For example, in the image below, clicking on "activities" will expand it and detailed status and real time updates of progress related to the "Ray as Service Tenant Creation" workflow is displayed.
If one of the steps in the workflow has failed, the user can expand it to view detailed logs and status as the operation progresses. In the example below, for troubleshooting purposes, the user can see the various steps and checks being performed.
Use Tenant¶
Once the "Ray as Service" tenant has been successfully launched, the end user has to just use the provided endpoint on an ongoing basis. Here are some issues that can occur and solutions to address the issue.
Cannot Reach Endpoint¶
The most common reason for this is because the user's laptop is unable to resolve the tenant's endpoint URL. As a good security practice, the endpoints are typically available only when on the organization's internal network. Users should make sure that they are on the organization's network via a VPN etc and try again.
Host Infrastructure Issues¶
The endpoint can become unreachable if there are host infrastructure issues. These can be due to either planned maintenance issues or due to unplanned issues. For example,
- The administrator may have let the endpoint's SSL certificate expire and the end user may be unable to authenticate to the service's endpoint.
- The underlying hardware backing the host cluster may be down or degraded.
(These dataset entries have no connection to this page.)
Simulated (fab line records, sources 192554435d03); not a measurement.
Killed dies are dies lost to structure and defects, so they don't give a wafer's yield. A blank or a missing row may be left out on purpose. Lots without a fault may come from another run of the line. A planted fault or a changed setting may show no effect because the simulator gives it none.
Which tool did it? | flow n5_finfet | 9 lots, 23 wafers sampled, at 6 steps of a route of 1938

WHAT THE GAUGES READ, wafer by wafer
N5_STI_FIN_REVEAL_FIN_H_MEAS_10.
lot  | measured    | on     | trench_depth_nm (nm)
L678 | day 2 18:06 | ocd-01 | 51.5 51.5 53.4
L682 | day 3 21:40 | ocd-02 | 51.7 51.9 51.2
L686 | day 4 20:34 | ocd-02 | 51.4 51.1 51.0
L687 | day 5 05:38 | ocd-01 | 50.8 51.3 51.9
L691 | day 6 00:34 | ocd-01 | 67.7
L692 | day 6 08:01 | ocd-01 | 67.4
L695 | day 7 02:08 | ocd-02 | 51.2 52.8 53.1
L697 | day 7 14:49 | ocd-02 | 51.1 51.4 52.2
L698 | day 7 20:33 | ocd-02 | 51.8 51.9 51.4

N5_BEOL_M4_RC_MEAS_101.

We recommend users follow the simple steps as described below to identify the underlying issue.
Step 1
Ensure that you did not miss any internal notifications for planned infrastructure maintenance and related downtime.
Step 2
Access your tenant's Ray Dashboard (if you are able to) and see if there are issues being reported here. For example, if your Ray Head is not operational, contact your administrator.
Step 3
If your admin suspects the issue is due to the virtual cluster backing the Ray Tenant,
- Login into the Rafay Org and navigate to the user's project
- Click on Infrastructure -> Clusters
If there are issues with the virtual cluster, it may be reported here.
You can use the integrated zero trust kubectl web shell to remotely issue commands for troubleshooting. Just click on kubectl and a web based kubectl shell will be presented to the user.